From the Archives: U of A considering Internet classes

Internet classes weren't always so common

University of Alberts students rely heavily on the Internet, especially considering the widespread use of eClass and MOOCs as teaching tools. It is near impossible to find a professor who doesn’t use any web-based teaching material. For many students, they cannot fathom the experience of not using any online tool to learn. Nowadays, the use of the Internet as a learning tool is a normalized aspect of education. Furthermore, degrees can be completed online, including graduate degrees.

However, the introduction of online classes sparked a new conversation. The Gateway revisited an article from January 11, 2000 to see how far we’ve come from since then and explore the development of Internet classes.

By: Jonathan Dunbar — The Gateway 1999-2000 News Staff 

“According to the results of a government survey on student satisfaction at Alberta universities the University of Alberta is no longer the higher learning institution of choice in Alberta. 

The survey states that of the students surveyed from the U of A, the University of Calgary, and the University of Lethbridge, only 83 per cent of them, if they could choose to attend their universities, compared to 95 per cent of Athabasca University students surveyed.

In order to compete with the online university, administrators at the U of A are reviewing the possibilities of virtual classrooms. 

Last Wednesday, Sir John Daniel gave a lecture on virtual universities. The former Athabasca University president praised the online virtues of virtual learning and lectured on the current ranking of the U of A. He warned that our university is in danger of becoming redundant for the students if we do not adopt an open university program for distance learning on the Internet. 

Dean of Science Richard Peter, agrees with Daniel that student satisfaction at the U of A is not as high as it should be. He says that university students deserve “the opportunity to learn in the modern world.” 

Peter criticized Daniel’s insistence on using the virtual university only for distance learning, and that “not having our campus itself become a virtual learning center itself would be akin to a band-aid solution on the road to extinction.” He said that the U of A must strive to become a virtual learning center for all its students, to more closely resemble the “real world that the students will enter in the work world.” 

Daniel says that virtual classrooms reduce the distance between students and professors, and “in an online seminar the students collectively have the microphone… for a much larger proportion of the time than they would in a classroom session.” He added that with Internet classrooms, “we can now be closer to research colleagues around the world than to colleagues in the same building.” 

Peter pointed out that the University has already made progress in developing online classes. The U of A buys licensing rights to use WebCT online course tools for $5000 a year. Several classes have webpages and message boards, many classes offer lecture notes online, and some even use electronic assignment submissions through WebCT. 

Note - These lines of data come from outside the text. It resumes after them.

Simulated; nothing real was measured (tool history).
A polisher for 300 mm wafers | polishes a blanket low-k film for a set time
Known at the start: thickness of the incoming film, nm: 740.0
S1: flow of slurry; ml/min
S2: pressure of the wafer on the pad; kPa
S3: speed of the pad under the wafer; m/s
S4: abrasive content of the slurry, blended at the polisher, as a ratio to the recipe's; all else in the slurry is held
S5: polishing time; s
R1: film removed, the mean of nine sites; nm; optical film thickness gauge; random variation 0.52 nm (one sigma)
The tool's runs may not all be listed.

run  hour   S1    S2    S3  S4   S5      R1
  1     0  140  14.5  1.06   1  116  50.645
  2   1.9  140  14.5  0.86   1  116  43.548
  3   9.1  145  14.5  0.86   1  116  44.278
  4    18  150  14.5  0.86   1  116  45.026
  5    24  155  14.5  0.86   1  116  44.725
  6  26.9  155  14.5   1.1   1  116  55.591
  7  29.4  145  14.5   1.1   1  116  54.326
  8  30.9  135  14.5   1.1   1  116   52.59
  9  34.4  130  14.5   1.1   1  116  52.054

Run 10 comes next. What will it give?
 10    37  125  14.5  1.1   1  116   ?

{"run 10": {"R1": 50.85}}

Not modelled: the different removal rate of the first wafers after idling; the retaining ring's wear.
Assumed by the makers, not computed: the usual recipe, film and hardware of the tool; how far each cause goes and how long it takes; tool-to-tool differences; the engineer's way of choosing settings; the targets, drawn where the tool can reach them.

Peter remarked that all these aids have had no effect on classroom attendance.

He said that the main problem with current developments is the University is not equipped for easy access to web-based teaching materials and not all students have access to the Internet. Micheal Byrne, director of Computing and Network Services, says, “what we have in relation to online delivery has been remarkable… considering the (investment) resources we have had.”

Dean Peters says, “at the rate our campus is moving on this issue, by the time we get to the train station, not only will the train be gone, but the tracks might also be home as well.”